The parallels in obsession between the two versions seems complementary, a poisoned-ink-blotted study of particular milieus — academia in the first film, the art world in this one. Both are insular, careerist, pretentious, at the beck and call of The Institution, and of course, shaped irrevocably by whiteness. The original film straddles self-awareness of the flaws of the academic space while offering a hint of generosity toward the sincerity of a white outsider’s intellectual curiosity. The art world of this Candyman is a bit more pointed and talky, hyper-specific in its construction of Anthony’s work, but lacking clarity about any of the artists around him. The original may have its contradictions around race or gender, but everything about this update is overcorrected and explained away. 

From Candyman

DaCosta’s direction says with more grace what the screenplay, co-written with executive producer Jordan Peele and Win Rosenfeld, over-says and underlines. It makes for an ultimately frustrating experience, a film that develops friction with metaphor, but doesn’t quite name metaphor itself as a tool of white supremacy, if it is. If at first there’s sharp ribbing at white audiences craving art about Black pain, there’s also the sneaking suspicion that, like its lead, the film itself transforms from critique to embodiment. It undermines some of its most interesting images and ideas by explicating them plainly, leaving any room for interpretation to shrink as the film goes on. (Which is an accusation Brianna makes about Anthony’s art, and hence possibly a rhetorical trap I’m falling into now.) 

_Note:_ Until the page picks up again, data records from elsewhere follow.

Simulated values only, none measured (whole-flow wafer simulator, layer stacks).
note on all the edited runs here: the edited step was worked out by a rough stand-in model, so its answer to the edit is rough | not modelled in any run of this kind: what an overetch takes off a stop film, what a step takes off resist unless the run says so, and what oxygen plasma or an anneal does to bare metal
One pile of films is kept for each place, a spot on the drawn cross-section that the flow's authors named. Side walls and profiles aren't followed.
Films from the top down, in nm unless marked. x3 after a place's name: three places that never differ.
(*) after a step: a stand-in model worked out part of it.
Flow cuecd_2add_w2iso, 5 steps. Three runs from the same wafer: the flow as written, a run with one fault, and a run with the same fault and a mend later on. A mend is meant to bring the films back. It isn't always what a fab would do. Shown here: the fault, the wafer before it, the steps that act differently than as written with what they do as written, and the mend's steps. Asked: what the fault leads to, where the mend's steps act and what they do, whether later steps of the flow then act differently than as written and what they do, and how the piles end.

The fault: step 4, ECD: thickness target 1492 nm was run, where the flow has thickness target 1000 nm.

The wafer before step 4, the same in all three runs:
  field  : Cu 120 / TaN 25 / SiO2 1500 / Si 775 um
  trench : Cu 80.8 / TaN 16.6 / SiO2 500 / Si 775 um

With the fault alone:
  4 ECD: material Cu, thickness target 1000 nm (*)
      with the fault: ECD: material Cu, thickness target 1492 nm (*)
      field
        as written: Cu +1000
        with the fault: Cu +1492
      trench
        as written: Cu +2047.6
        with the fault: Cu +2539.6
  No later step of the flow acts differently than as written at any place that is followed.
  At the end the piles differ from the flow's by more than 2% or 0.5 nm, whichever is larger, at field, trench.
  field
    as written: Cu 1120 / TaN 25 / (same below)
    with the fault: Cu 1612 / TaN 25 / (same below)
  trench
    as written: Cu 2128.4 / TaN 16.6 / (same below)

The original Candyman was slicker in its vacillation between metaphor and reality without dulling its political edge. But maybe the new Candyman is a bit of a riposte, with its clear connections to contemporary issues of disenfranchisement, art world exploitation, and police brutality. Perhaps it’s a variation on a proposal Anthony makes for an art piece, daring visitors to look into a mirror and summon darkness and vengeance. Perhaps it’s saying, “You want a Black horror film? Here’s your Black horror film.”

Candyman opens in theaters August 27.